Sunnyside Symphony Conductor Travis Hatton’s sudden passing in early October has left much of the greater Portland music community grieving. An accomplished musician, a father, a mentor, and a friend, Travis’s impact on others over the years cannot be overstated. To illustrate some of that impact, Lynelle Hatton, Travis’s wife, shared this story with me when we met earlier this week:
Lynelle said she had been receiving many cards and messages of support from people after Travis’s passing, and one of those messages came from a man who had known Travis in their youth. Now the CEO of an international corporation, the man shared, “I was a friend of Travis's in first grade growing up in Stockton. A couple of years ago, I shared a story with Travis that I thought I'd leave with you––it's the story of his falconer's glove."
"I’m pretty sure this is when we were six years old. It couldn't have been much older than that as after that we parted classes and schools until high school. I barely knew what a falcon was, let alone a glove for handling falcons, but Travis did because handling falcons was something he was going to do. I'm pretty sure he saved up his money, because his family wasn't wealthy, as I recall, which is the norm in Stockton, so this would've been a big thing. This is one of my few strong memories from my very early youth. I think it stuck with me because it was probably the first time that I'd encountered somebody with an ability to have an ambition, a goal, a dream beyond our immediate surroundings."
"I don't know if his parents had any influence on this idea of training falcons, but I guarantee this was the only time I'd heard of someone using a falconer's glove until years later as an adult I was working in Qatar and a local colleague invited me along to see his trained falcons. Although I couldn't make it, I immediately connected this with the moment of standing on the school playground or at his house, perhaps, and having another six-year-old friend calmly explain to me what the glove was for and how he would use it. We were friends, but not especially close in school, and we went our separate ways after high school. We reconnected here on Facebook a few years ago, and I shared the story with him."

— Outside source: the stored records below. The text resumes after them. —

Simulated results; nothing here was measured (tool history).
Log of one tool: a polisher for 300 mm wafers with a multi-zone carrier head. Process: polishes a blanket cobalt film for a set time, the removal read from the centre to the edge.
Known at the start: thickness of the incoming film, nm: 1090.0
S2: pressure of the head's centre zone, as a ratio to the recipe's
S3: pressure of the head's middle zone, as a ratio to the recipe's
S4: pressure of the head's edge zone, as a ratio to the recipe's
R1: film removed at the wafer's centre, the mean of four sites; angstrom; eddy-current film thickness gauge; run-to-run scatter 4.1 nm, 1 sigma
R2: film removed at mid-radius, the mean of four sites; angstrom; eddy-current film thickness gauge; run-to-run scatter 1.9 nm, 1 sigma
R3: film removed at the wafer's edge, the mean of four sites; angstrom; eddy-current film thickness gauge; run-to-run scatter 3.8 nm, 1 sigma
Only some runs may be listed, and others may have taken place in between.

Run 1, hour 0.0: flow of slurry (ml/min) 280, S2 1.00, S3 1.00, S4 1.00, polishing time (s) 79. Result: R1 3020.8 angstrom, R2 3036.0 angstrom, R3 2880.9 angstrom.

"Who knows what makes us into the people that we are? I suspect it's a lot of those little encounters, like having a friend at a young age who not only has a dream of doing something that sounds impossible and unheard of, but who has taken steps to reach that dream. Because the falconer's glove always resonated with me and is such an indelible memory, I suppose it helped me become the person that I am. And I have no question that if a six-year-old in Stockton is able to dream of something beyond his peers’ imagination, then it would be no surprise that he would continue to do that and reach another dream of being an orchestra conductor. Interestingly, with the hand at the center, but symbolized by a baton instead of a glove, which didn't occur to me until now.”
“Even as this little six-year-old he was a leader,” said Lynelle, “He knew what he wanted. He still had that glove and would tell us the story about how he always wanted to be a falconer when he was little––but he ended up having a baton in his hand instead. You have to be a leader to get a falcon to trust you––and you have to be a leader to conduct an orchestra. He was that same way for us. I don’t think we could have gone through this as a family if he hadn’t been that leader for us. He was our core.”
In his work, Lynelle says Travis worked hard to bring out the best in the people around him. “He had courage and determination. He knew he could help people be better. He knew that. He knew what their potential was, and he was determined to help people reach that. He wanted to do that so badly and that was the thing I think he was most proud of.”
One of the musicians that worked closely with Travis was André Wang, who played under Travis’s direction as Principal 2nd Violinist and was a member of the Sunnyside Orchestra for over 20 years. “Travis started the Sunnyside Orchestra in 2001. That was my first introduction to him–– being invited to play,” said André, “I loved to play music, and playing music at the level that he wanted to play at was so inspiring, challenging, and rewarding. It pushed me as a musician and as a person. But the greatest thing was that Travis believed in me. He believed in all of his musicians and had confidence in us. Just knowing that made us better. He was a firm leader, but he was never overly critical or negative or telling us that we weren’t worthy of playing these great musical masterpieces. The one time that I questioned his judgment was when he wanted us to play a Mahler symphony. Mahler symphonies are long, they’re like musical marathons that can last over an hour. I remember thinking, ‘There is no way we can do a Mahler.’ But to Travis our orchestra had the chops to do it, so we were going to do it. And we did do it, and it was beautiful! Travis believed in us even when we didn’t believe in ourselves, and that’s something I will always appreciate about him.”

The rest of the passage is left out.